Beefy Boxes and Bandwidth Generously Provided by pair Networks
Just another Perl shrine
 
PerlMonks  

I have a generalized "from XML to SQL" chore... best way?

by sundialsvc4 (Abbot)
on Feb 28, 2008 at 18:46 UTC ( [id://670977]=perlquestion: print w/replies, xml ) Need Help??

sundialsvc4 has asked for the wisdom of the Perl Monks concerning the following question:

I've got several occurrences of a very general requirement:   “Here is a periodic data-feed consisting of a well-formed XML document and corresponding DTD definition, and what we need to do with that information is to update an SQL database. ” We're going to have lots and lots of instances of this very same requirement, some with large files some with small, which differ only in the particulars.

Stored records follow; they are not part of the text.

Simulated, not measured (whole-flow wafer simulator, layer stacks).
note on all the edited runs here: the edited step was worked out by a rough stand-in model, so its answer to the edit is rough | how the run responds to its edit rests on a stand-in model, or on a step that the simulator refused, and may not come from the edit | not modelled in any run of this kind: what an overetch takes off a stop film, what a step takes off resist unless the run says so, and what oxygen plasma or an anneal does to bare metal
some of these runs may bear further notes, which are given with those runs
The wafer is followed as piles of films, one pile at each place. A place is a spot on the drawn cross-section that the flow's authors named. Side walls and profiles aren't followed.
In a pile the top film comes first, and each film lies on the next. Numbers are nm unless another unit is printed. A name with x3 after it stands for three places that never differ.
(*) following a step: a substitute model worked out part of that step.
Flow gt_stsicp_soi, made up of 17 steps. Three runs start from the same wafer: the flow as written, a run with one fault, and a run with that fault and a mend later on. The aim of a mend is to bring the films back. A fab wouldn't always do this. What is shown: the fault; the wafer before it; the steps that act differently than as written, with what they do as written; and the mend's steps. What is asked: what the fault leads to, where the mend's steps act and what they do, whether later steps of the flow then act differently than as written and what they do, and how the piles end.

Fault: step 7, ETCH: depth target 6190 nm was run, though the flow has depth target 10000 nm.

As I see it, the general requirements are (and I know them to be quite commonplace...):

  • Within the overall document, we're going to need to take slices of it, e.g. using XPath-expressions.
  • We're going to need to be able to apply filters to the fields, either in the form of data-massagers or data-validators (“shall we or shall we not accept this record?”) or both.
  • We're going to need to easily map the XML elements to the SQL tables and fields.
Uh huh, yep, simple. There is obviously nothing really spectacular about this chore; it's just a chore.

Now I know that CPAN has a plethora of high-level tools such as XML::Twig but I fully expect that there are higher-level tools even than this. And so I, brashly exhibiting the Core Value of “Laziness,” :-) wish to find it, not write it Yet Again.

Hence my humble supplication to the Monks. Prithee, where the magic-bullet that I have not stumbled-upon yet?

To clarify...   Yes, of course, I've done a CPAN search for “XML SQL” and I see many modules here. What would really help me most is your actual hands-on experiences, your been-there done-that. If I can go as straight-a-way as possible to the best overall solution for my chore, in one swell foop, I Will Be A Very Happy Boy.

Thanks!

Replies are listed 'Best First'.
Re: I have a generalized "from XML to SQL" chore... best way?
by blahblahblah (Priest) on Feb 29, 2008 at 00:46 UTC

      Hmmm... that term sounds vaguely familiar.   What does “MS” stand for, again?

      ;-)

      From the look of things, it seems like XML::XPath might do such a good job of ripping into the XML structure that a few short scripts might just do it for us.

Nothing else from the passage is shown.